Modern C++ for C Programmers: introduction
2018 is an exciting time to be a programmer, with so many good “full service” programming languages to choose from: C, C++ 2017, Go, Python, Rust and who knows Swift too. Programming languages are complicated beasts - even the simplest languages have specifications that run (or would run) in the hundreds of pages, and once you include everything, no serious language is likely to clock in under a thousand.
With this comes the fact that every programming language has good parts, and frequently even more bad parts. Evangelists tend to talk a lot about the former, and write volumes on the worst parts of other programming languages.

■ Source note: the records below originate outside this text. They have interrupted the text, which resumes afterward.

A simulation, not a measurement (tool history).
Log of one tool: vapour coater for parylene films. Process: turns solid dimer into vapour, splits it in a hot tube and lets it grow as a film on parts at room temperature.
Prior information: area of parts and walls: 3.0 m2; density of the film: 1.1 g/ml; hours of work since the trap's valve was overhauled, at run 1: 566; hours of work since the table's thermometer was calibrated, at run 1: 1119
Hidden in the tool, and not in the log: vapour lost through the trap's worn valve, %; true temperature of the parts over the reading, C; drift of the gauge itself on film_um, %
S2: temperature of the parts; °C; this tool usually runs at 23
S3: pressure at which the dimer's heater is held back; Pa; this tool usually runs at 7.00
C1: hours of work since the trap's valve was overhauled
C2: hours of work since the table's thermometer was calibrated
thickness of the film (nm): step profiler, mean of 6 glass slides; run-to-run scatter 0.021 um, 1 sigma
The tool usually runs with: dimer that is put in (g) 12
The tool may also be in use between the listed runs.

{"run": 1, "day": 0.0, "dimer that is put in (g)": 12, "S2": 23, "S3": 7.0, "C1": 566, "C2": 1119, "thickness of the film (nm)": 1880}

As Bjarne Stroustrup (the inventor of C++) correctly noted “There are only two kinds of languages: the ones people complain about and the ones nobody uses”. Anyone who professes nothing but love for their chosen programming language is likely not being honest. Every language is a set of tradeoffs between speed, simplicity, completeness, expressiveness, safety and probably other aspects.
I’m a big fan of Lua which managed to avoid a ton of complexity by restricting itself severely. What has remained is a powerful programming language that can be interpreted, compiled and embedded with great ease and performance. But it came at a cost - you can really learn Lua in 20 minutes, but that really is all there is too.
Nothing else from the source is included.